Infinite Programming Tips: Hadoop High Availability (HA hadoop Cluster)

Monday, September 24, 2012

Hadoop High Availability (HA hadoop Cluster)

Note: Currently, only manual failover is supported, means rely on the operator to manually initiate a failover. Automatic failure detection and initiation of a failover will be implemented in future versions.

The best technology has one demerit you know what : High availability of Namenode, so if NameNode is down whole cluster is down, so here hadoop has added HA feature in Hadoop which will make it more available for use Smile

i did not get any other word.

High Availability feature addresses the above problems by providing the option of running two redundant NameNodes in the same cluster in an Active/Passive configuration with a hot standby. This allows a fast failover to a new NameNode in the case that a machine crashes, or a graceful administrator-initiated failover for the purpose of planned maintenance.

How it is organised ?

So in HA mode two machines are configured as NameNodes, so at a time one Machine works as active Namenode and the other machine works as Standby Namenode.The Active NameNode is responsible for all client operations in the cluster, while the Standby is simply acting as a slave, maintaining enough state to provide a fast failover if necessary. The storage is maintained on a cetral storage so that both the active and standby node can have the access at the same time to the most latest data.When any namespace modification is performed by the Active node, it durably logs a record of the modification to an edit log file stored in the shared directory. The Standby node is constantly watching this directory for edits, and as it sees the edits, it applies them to its own namespace. In the event of a failover, the Standby will ensure that it has read all of the edits from the shared storage before promoting itself to the Active state. This ensures that the namespace state is fully synchronized before a failover occurs.
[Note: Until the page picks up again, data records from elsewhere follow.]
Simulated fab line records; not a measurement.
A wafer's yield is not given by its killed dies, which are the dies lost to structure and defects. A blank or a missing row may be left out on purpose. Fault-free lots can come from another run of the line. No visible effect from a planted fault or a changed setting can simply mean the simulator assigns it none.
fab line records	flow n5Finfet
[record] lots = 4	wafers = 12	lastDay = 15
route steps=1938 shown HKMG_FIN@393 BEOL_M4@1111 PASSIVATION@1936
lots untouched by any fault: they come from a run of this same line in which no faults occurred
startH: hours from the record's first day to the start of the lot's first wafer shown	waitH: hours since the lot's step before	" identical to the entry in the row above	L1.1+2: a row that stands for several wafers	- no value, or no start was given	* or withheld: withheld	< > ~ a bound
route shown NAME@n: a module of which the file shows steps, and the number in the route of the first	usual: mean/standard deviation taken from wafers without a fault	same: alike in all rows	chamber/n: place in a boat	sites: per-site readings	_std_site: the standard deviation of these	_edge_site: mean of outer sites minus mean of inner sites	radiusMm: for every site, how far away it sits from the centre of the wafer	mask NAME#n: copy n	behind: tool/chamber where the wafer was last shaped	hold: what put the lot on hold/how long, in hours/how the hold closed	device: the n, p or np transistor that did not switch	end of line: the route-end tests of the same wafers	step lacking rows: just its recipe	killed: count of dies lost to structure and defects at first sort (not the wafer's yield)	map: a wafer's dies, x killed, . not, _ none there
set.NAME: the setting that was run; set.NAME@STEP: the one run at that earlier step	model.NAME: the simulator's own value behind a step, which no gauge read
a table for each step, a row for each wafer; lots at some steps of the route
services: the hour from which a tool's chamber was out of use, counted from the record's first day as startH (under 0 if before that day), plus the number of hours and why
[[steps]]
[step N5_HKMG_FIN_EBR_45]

In order to provide a fast failover, it is also necessary that the Standby node have up-to-date information regarding the location of blocks in the cluster. In order to achieve this, the DataNodes are configured with the location of both NameNodes, and send block location information and heartbeats to both.

What you Require ?

NameNode Machines: Two machines with the same configuration. (You will also need two SecondryNameNode for both the active and the standby NameNodes)
Shared Storage : a shared storage with all permission for these two machines.

How will we do the configuration for that?

To configure HA NameNodes, you must add several configuration options to your hdfs-site.xml configuration file.
The order in which you set these configurations is unimportant, but the values you choose for dfs.federation.nameservices and dfs.ha.namenodes.[nameservice ID] will determine the keys of those that follow. Thus, you should decide on these values before setting the rest of the configuration options.

dfs.federation.nameservices - the logical name for this new nameservice Choose a logical name for this nameservice, for example "mycluster", and use this logical name for the value of this config option. The name you choose is arbitrary. It will be used both for configuration and as the authority component of absolute HDFS paths in the cluster.
Note: If you are also using HDFS Federation, this configuration setting should also include the list of other nameservices, HA or otherwise, as a comma-separated list.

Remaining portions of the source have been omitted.